Monday, September 5, 2011

REFLECTIONS & CONSIDERATIONS ON "THE LONG WAY"

When Phyllis and I bought the Valiant 40 located on the Great Lakes in Douglas, MI, , there were several options to get her back to salt water: the Mississippi River via the Chicago Sanitary Canal, Lake , the Oswego Canal leading into Lake Champlain and "the long way" up the St Lawrence River and out into the Atlantic Ocean.  The Valiant 40 has a 57 ft keel stepped mast weighing 1200+ lbs.  My own inexperience in unstepping a mast and removing all the rigging with consequent setting up and retuning gave me pause to the Erie Canal and other considerations.  My dislike of emasculating anything given the remnants of male chauvinism (Phyllis might say "full blown") pointed to the long difficult passage up the St Lawrence Seaway.  Thirty years in the Merchant Service as a tugboat Captain has not sweetened my temperament but it gave me the navigational and seamanship skills to take a vessel anywhere.  Tug boating is a rough demanding affair that requires good seamanship and endurance.  Nothing fancy aboard tugs: you make do with what you have and improvise the rest.

So it was to be the long way up the St Lawrence Seaway.  I've always had a fascination with the "high latitudes".  In the past I had sailed around Cape Horn on a 54' steel hulled sloop. Then I made another trip, with a friend,  on a car ferry from Puerto Montt, Chile to Puerto Navales.  This encompassed 700 nm of the Patagonian Channels.  I knew that the St Lawrence Seaway would be nothing compared to the howling winds of Tierra del Fuego and Cape Horn.  In all these considerations, I have a partner who is adventurous, daring and trusting.  She will endure hardships for the common goal.  Once committed, she'll "hang tough" until the end.  Being with Capt. Bligh isn't easy but there are 50 years of love and understanding that works for the "common weal".  We work well together and get things done.

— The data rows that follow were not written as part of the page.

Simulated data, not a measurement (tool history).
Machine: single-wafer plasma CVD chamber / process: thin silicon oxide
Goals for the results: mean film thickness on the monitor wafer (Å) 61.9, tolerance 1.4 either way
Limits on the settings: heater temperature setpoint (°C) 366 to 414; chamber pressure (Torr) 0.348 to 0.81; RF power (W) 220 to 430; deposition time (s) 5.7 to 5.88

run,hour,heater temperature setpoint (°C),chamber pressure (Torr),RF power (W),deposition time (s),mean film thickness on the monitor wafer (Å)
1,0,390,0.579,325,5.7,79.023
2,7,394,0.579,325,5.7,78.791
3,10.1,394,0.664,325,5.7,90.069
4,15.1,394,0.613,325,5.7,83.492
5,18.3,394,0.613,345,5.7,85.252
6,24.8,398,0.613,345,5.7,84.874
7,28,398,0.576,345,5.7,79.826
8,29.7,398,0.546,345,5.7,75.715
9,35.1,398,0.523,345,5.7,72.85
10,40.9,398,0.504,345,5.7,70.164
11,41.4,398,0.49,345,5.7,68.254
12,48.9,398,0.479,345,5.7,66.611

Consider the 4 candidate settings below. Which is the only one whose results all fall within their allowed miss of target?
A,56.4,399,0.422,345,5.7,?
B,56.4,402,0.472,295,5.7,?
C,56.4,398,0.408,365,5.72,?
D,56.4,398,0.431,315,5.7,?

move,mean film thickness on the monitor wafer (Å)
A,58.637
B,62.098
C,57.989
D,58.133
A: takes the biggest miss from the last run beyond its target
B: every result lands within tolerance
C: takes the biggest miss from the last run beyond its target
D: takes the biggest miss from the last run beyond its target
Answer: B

It is difficult to appreciate just how long the trip really is.  It was 900 miles from Douglas, MI to Cape Vincent which is at the mouth of the St Lawrence River.  From there another 1800 miles to Halifax, NS and then 370 nm to Boston.  We found ourselves very vulnerable and dependent on our 43 hp Volvo Penta diesel engine.  Should any mechanical failure ocurr, it might mean a haul out and a winter in the Northern climes.  Already we were late in starting out from Lake Michigan.  This meant that we weren't able to spend time in some really beautiful places along the way.  Also, we had to work with Wx windows.  On the Lower St Lawrence, the predominant wind is from the SW.  It goes light at night and pipes up during the day to 20-25 kts.  If the winds come around to the NE or E and  blow against the NE'ly current, it sets up an uncomfortable chop.  One tries to avoid this by staying in port until the winds change.  All this works until Montreal and the Wx is warm and pleasant.  From Montreal to Quebec (just 140 nm upriver) things change:  the tides and current go from almost nothing to 18' at Quebec.  The winds are still predominantly SW but, due to frontal systems, the NE -E wind kicks in and blows in a cold air mass off Labrador and the cold waters of the St Lawrence.  Watch standing at night becomes a long cold hardship.  Fabulous clear skies and stars so close you feel you could reach out and touch them.  Whales and seals spouting in darkness that surrounds you.  Then fog and no visibility.  Suddenly, a break in the fog and mountains 4000' high with a light house that indicates "be careful, don't come too close".  On and on with current and wind carrying us to our destination--the brass ring is just ahead.